Sharpening your frame saw blade

P1110868Some asked if frame saw blades can be sharpened and the answer is yes, most of the regular ones can be but not the fancy turbo ones with Japanese teeth. I put this video together to show the simplicity of sharpening them. It takes about 5 five minutes to do and they will last for about 50 years of use even if you are a full time woodworker like me.

Here is the video to watch via YouTube.

16 comments on “Sharpening your frame saw blade

  1. Thanks for the sharpening clarifications with the frame saws. Excellent videos and as always super informative. Much appreciated!

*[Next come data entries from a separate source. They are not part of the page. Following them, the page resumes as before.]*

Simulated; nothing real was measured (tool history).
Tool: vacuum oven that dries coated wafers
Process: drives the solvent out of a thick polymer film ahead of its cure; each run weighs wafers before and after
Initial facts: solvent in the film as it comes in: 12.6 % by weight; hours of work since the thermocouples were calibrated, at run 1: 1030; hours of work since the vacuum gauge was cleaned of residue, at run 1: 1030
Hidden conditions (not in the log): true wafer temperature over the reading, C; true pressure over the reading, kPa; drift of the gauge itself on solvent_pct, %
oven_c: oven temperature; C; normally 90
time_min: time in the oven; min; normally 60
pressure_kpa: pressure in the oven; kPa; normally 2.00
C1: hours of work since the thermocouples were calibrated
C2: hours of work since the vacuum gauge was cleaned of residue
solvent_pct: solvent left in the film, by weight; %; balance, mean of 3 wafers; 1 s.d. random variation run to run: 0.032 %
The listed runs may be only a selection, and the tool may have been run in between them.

  2. Now if only I could find the files. Lee Valley and Lie Nielson don’t have but a few of the sizes. They say they can’t get them anymore. TWW only has one size.
    Looks like a business to get into.

  3. Dear Paul,
    I would be really interested din taking part in one of your wood working classes! How should I do to find some more information about it?
    many thanks,
    Luca

    • Our schedule for the year is over with the class I am currently teaching this week. Our schedule for next year is not set as yet but we will hopefully work out some dates and let everyone know over the next month when I will be teaching in the coming year.

  4. Thanks very much for this. I bought what is probably the same blade for the frame saw I built and was disappointed with how it worked. I followed your advise and after reducing the set and sharpening the teeth it now works brilliantly. I also have a crosscut blade that may need the same treatment.

  5. Hello Paul, my question isn’t about sharpening saws, it’s about ripsaws. I recently purchased PAX 4,5 TPI ripsaw and I today tried rip some 2 inch thick rough sawn birch lumber but the saw refused to work. It was getting stucked all the time, no matter how much or little I pressed pressure to the saw? Is 4,5 TPI too little amount teeth per inch? Saw is pretty sharp (as sharp as it is from the factory). Thank You.

    -Joni from Finland-

  6. Dear Paul,

    Thank you for this video, instructive as usual!
    With reference to your previous saw sharpening video detailing the progressive rip-cut pattern, would you suggest using such a pattern on this saw as well? And if so, how would you go about changing the geometry of the teeth on the first couple of inches?

    Thank you and greetings from France

    Adrian

    • You can soft-start for a longer section because of the length of the blade but these saws are different in that you tend not to be able to apply as much pressure at the furthest point because of the length. that being so, a more passive rake is less necessary, but you can and I do prefer to.

  7. Paul,
    I have watched all 3 videos and am ready to begin making a saw after the masterclasses pattern. I have a question, Highland Woodworking markets a saw with horizontal handles similar to a gent’s saw. This is the type of bow saw I am most familiar with. I have also seen saws with a curved handle projecting below the blade on one side. Making the saw in any of these configurations doesn’t seem difficult, I was wondering if you might discuss the difference in the three styles in use and if one might be better for a specific task compared to the others. You are an amazing resource and I truly appreciate all the knowledge you bestow.
    Ron Jones

    • The saws you mention are all different saws. The one with inline handles are almost always turning saws where the saw blade rotates along its long axis 360-degrees. For much work the coping saw replaced this type of saw because it has such a fine blade and a fine cut. The turning saw can be handy too though and the coping saw did not exactly replace it as the added width gives the ability for longer rips. The saw with the drop handle below the blade was more often used as a buck saw for crosscutting small limbs and branches in a saw buck with the wood being mostly used for fire wood.
      The saws I made on masterclasses are more joinery saws for large and small joinery. The wide blade on the one works well when using a longer saw because you get lengthy cuts and beam strength to the blade. The shorter saw with the narrower blade is limited for length but makes an excellent saw for closer, finer work and of course with a metal cutting blade, a great hacksaw.

    • I guessed that might be the case here, Ron. I have half a dozen hanging around and I doubt the whole lot cost me more than £25. I have different blades in all of them and now I no longer use the standard hacksaw hardly at all. The one I did for YouTube made from spruce is really rock solid and true to cut for tenons.